PaperMC / Folia

Fork of Paper which adds regionised multithreading to the dedicated server.
GNU General Public License v3.0
3.54k stars 449 forks source link

Memory leak on Folia 1.21-2b8c879 #261

Closed MineSunshineone closed 1 month ago

MineSunshineone commented 2 months ago

Stack trace

paste your stack trace or a paste.gg link here!

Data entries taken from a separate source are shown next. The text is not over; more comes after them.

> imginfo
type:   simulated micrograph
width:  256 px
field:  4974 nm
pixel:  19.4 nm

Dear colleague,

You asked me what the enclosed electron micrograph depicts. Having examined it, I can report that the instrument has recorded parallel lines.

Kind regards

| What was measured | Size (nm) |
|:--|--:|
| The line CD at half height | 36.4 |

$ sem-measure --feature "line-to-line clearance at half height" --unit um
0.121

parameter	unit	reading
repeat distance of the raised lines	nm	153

Another Fork https://spark.lucko.me/SnZ2v6VqBq (Run 13h) Folia https://spark.lucko.me/0IPMgOFZdp (Run 10m) Folia https://spark.lucko.me/tPQbINjmur (Run 20m) Folia https://spark.lucko.me/v8nIIqWVGB (Run 30m)

Plugin and Datapack List

plugins [11:42:20 INFO]: Server Plugins (36): [11:42:20 INFO]: Paper Plugins: [11:42:20 INFO]: - MiraiMC [11:42:20 INFO]: Bukkit Plugins: [11:42:20 INFO]: - ajLeaderboards, AntiPopup, ArmorStandEditor, AxInventoryRestore, BetterGUI, ChestProtect, Chunky, CommandWhitelist, CoreProtect, CreeperConfetti [11:42:20 INFO]: DeathMessage, Essentials, GSit, ICTTools, InvSeePlusPlus, Kaiivoid, KissKiss, LuckPerms, LushRewards, Matrix [11:42:20 INFO]: MinePay, NoFlightInEnd, PlaceholderAPI, ProtocolLib, SkullPlugin, spark, TAB-Bridge, ToolStats, TrChat, UseTranslatedNames [11:42:20 INFO]: voicechat, Whitelist4QQ, WorldEdit, ZAutoBroadcast, ZeroshiftFcmd

Actions to reproduce (if known)

Run Folia 1.21-2b8c879

Folia version

version [11:44:06 INFO]: This server is running Folia version 1.21-DEV-dev/1.21@2b8c879 (2024-08-05T03:04:53Z) (Implementing API version 1.21-R0.1-SNAPSHOT) You are running the latest version Previous version: 1.21-DEV-2541ddf (MC: 1.21)

Other

Memory leaks occur approximately every 10 minutes on Folia 1.21-2b8c879 At first I used a Fork of Folia, and the memory leaked. I tried switching to Folia, and the same problem still occurred.

RitaSister commented 2 months ago

I can confirm this too, because this is very strange vioalitons old object. My spark: https://spark.lucko.me/yxaIfmfKol

RitaSister commented 2 months ago

heap summary too: https://spark.lucko.me/V7xqMTzAZQ

MineSunshineone commented 2 months ago

image maybe cause by spark

VaultSmallBoy commented 2 months ago

Stack trace

paste your stack trace or a paste.gg link here!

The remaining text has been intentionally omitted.